Florida - Sunday, February 17th, 2013

I have been visiting Florida’s Gulf Coast for longer than I care to admit, but I will admit that I love it here – so much so that our winter retreat is on Sanibel Island. Over the years we have used it as a base to explore many of the barrier islands that stretch all the way from the panhandle to the Everglades. Here are four that represent the best of what many call the ‘real’ Florida.

Finding an unspoiled and nearly  deserted beach within eyesight of the towers of Clearwater Beach might seem unlikely, but it can be done. Caladesi Island is a Florida State Park that has remained much as it was long before the Gulf Coast became the tourist magnet it is today. Reached by way of a 15 minute boat ride on the passenger shuttle from Honeymoon Island in Dunedin, the island is ideal for a day at the beach. Upon arrival you’ll find a small marina where kayaks can be rented to explore the mangrove bayous. There is also a café and store which sells just about anything you need to enjoy the island. Highly recommended is walking the 2.5 mile nature trail that winds its way through a pine and palm forest that transitions into a lovely shaded live oak forest, unique to the Gulf islands. Along the way you are likely to see one of the many armadillos or gopher tortoises that roam the island. At the end the trail leads to a magnificent stretch of white sand that has twice been named the best beach in the United States. Following it back to the landing point provides great shelling and birding opportunities. Visit the photo gallery.

It’s possible to drive to Gasparilla Island, but don’t forget the GPS. You won’t find a single road sign or billboard announcing the existence of this hideaway until the last turn toward the island. Named for a famous pirate, the island is seven miles long with a bike path running the entire length. The small town of Boca Grande has an end of the road feel to it – funky and laid back with golf carts the preferred way of getting around. In contrast the century old Gasparilla Inn has entertained DuPonts, Vanderbilts, Fords and lately the Bush family. The property straddles the entire width of the island so that you can watch the sun come up on the one side and watch it set, drink in hand at the Beach Club on the Gulf side. Three excellent restaurants and a Pete Dye golf course right on the water enhance the experience. Don’t overlook driving a golf cart to the two lighthouses on the island or fishing for tarpon which congregate in these waters in late spring.

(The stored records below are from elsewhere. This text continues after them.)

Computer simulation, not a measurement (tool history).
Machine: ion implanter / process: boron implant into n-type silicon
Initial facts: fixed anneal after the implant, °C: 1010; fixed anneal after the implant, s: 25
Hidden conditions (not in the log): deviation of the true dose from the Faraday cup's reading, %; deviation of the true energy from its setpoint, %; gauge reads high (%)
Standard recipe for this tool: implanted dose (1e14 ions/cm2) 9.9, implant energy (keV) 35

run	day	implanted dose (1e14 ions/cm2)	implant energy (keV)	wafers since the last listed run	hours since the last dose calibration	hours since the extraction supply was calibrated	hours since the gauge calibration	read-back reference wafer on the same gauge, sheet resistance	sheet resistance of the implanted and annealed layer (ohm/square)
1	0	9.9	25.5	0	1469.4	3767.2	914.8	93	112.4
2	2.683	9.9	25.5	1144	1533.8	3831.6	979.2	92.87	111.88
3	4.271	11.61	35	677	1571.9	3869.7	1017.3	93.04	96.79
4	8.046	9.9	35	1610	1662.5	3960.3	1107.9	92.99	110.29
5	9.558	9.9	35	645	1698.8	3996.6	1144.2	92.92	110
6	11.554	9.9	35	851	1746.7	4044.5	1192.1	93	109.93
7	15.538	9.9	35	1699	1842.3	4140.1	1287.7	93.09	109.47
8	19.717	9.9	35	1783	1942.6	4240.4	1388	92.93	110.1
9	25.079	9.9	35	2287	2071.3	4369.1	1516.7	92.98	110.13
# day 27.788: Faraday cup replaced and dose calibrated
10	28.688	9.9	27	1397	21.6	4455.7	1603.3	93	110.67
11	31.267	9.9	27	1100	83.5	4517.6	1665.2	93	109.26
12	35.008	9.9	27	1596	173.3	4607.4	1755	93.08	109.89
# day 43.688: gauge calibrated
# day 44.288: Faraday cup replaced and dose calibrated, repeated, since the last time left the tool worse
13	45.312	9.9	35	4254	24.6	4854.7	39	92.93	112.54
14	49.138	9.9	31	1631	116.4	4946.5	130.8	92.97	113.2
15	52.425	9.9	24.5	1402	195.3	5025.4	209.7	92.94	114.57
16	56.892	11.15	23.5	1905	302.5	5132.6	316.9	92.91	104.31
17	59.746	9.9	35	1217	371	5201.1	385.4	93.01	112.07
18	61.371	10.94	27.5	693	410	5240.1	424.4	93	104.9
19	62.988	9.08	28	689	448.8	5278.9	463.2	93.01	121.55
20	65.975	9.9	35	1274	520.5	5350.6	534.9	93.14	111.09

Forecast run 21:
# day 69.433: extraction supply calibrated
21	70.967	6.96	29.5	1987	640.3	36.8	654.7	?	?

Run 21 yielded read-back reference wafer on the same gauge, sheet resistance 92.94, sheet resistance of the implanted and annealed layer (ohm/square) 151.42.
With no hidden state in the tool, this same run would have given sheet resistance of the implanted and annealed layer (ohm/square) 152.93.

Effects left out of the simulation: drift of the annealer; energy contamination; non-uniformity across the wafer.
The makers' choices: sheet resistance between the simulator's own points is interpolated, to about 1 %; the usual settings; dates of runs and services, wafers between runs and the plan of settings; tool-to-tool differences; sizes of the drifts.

If you drive to the Boca Grande lighthouse on Gasparilla Island you will see a large uninhabited island just across Boca Grande pass. This is Cayo Costa, the wildest and least spoiled of any of Florida’s gulf islands. Almost the entire island is a state park with an incredible nine mile beach on the gulf side. The water is unusually clear and offers the best snorkelling in the area. Fishing, shelling and kayaking are other pastimes that are worth pursuing. There are next to no facilities, but there is a campground and a number of very primitive cinder block cabins that have no water or electricity. If you really want to get away from civilization Cayo Costa is the place to do it. The island is accessible by a ferry from Bokeelia on Pine Island or private boat. A fun way spend a day is to rent a pontoon boat at Jensen’s Marina on Captiva and chug up to Cayo Costa for a picnic on the beach. Whichever manner you choose to get there, Park Rangers transport visitors the half-mile to the beach side by golf cart.

Also accessible only by boat is tiny Useppa Island which is entirely owned by the Useppa Island Club. Approximately 100 home owners live in almost complete seclusion only twenty minutes from the mainland. At one time so exclusive that children were not even allowed to visit, it is now possible to stay in the former winter home of Barron Collier, a legendary figure in southwest Florida, whose residence is now the Collier Inn. Aside from the inn there are a number of cottages spread out along the Pink Promenade, a mile long pink concrete sidewalk that connects everything on the island. Golf carts and bikes are the only means of transportation on the island, but it is small enough that it can easily be explored on foot. The first thing that becomes obvious on walking any distance is that Useppa is not like the other barrier islands; it is incredibly lush and definitely has a tropical Caribbean feel. In places the Pink Promenade is completely canopied by centuries old banyans and live oaks. Orchids, some wild, some potted are everywhere. If there is one Florida island where stepping off the boat is like stepping into the past, it is Useppa.